Diving into data is not for the faint of heart. Just ask Sam Van Horne.
Working for the University of Iowa Office of Assessment and liaison to Unizin, Van Horne is surrounded by data all day–tables and lists, schemas and sets of it. As the University of Iowa nears the halfway point in its Canvas migration, Van Horne and his team have started exploring what kind of data the learning management system can provide. He hopes he can use the data to create a more complete picture of individual students and what they’re doing inside the course. But if that sounds simple, think again.
Data from different sources speak a different language. Data from the LMS speaks a much different language than data from the SIS. This means that teams, like Van Horne’s, must find common terminology in order to provide a guide for researchers and faculty trying to access the data. Along with his team and research assistant, Anna Smith, Van Horne has built a few programs that help them use Canvas Data.

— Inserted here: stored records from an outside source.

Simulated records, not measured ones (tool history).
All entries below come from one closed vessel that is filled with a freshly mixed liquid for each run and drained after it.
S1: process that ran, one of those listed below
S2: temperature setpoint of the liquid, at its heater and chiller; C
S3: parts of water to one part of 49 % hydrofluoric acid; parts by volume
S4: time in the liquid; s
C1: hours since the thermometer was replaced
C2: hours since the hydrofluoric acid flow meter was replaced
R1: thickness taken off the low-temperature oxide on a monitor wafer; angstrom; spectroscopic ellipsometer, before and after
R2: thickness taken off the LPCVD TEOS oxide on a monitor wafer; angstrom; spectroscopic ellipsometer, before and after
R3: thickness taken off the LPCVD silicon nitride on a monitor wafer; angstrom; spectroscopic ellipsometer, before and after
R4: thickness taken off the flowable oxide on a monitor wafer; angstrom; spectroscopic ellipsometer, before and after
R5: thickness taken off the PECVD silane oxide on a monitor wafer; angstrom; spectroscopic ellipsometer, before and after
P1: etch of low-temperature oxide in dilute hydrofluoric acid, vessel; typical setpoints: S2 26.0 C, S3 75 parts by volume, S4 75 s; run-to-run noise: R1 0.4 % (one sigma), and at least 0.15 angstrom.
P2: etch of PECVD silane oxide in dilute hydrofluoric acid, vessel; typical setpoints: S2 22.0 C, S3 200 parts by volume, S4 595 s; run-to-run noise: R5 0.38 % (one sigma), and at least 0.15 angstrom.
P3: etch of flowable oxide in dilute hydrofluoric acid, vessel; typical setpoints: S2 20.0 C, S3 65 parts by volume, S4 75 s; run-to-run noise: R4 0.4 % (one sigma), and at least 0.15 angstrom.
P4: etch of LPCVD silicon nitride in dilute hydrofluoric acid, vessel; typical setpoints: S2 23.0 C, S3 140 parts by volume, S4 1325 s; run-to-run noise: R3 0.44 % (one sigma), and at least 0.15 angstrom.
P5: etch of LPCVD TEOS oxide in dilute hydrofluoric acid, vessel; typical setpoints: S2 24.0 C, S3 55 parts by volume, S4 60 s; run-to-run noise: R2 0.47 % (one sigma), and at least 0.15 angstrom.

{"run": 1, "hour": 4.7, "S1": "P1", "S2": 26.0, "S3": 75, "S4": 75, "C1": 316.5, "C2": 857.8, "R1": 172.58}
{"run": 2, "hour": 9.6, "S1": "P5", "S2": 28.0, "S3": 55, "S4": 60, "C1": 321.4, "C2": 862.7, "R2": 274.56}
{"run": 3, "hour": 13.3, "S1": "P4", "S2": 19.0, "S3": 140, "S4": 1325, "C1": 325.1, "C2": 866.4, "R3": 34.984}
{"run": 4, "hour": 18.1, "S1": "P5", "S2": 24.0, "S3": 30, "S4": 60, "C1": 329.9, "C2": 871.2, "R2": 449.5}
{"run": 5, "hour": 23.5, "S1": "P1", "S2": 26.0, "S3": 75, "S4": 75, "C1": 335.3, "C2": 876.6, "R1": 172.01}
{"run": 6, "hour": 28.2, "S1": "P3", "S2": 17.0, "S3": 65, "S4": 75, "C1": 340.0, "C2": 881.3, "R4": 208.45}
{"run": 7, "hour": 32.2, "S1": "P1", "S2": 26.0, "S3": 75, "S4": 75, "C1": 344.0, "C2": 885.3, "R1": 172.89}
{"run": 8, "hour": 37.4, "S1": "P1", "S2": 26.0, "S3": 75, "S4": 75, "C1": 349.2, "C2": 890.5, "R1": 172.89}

“Like any database, the front has one structure but the backend doesn’t necessarily mirror that,” said Van Horne. “We’d like to be able to use grade information from Canvas, but those grades have time tables and submission tables and lots of different data linked to the same information. Figuring it out is like a puzzle.”
At the beginning of every semester, new students at the University of Iowa are asked to go into a course and fill out a module before orientation. Canvas Data capture the initial interactions of more than five thousand students. Van Horne says he would like to analyze the clickstream data to find out which students completed the module early and which students waited until the last minute.
“If we can use this data and compare it to that student’s outcomes after the first or second semester, we can build a picture of what type of student they will be moving forward,” said Van Horne.
Unizin has helped Van Horne and his team make sure they are seeing all the data from Canvas and other sources at the right time and in the right place.
“Sam and the University of Iowa team are doing impressive work,” said Brian Esham, Services Manager at Unizin. “By joining data from multiple sources, including Canvas and the SIS, they’re generating a more comprehensive view of a student or course. This ability is fundamental to analyzing data and should serve as a building block for future purposes.”
Van Horne says he hopes to collaborate with Unizin to share his work with Canvas Data. If several schools can learn how to use Canvas Data in meaningful ways, Unizin Members will be on their way to collectively becoming one of the largest learning laboratories in the world.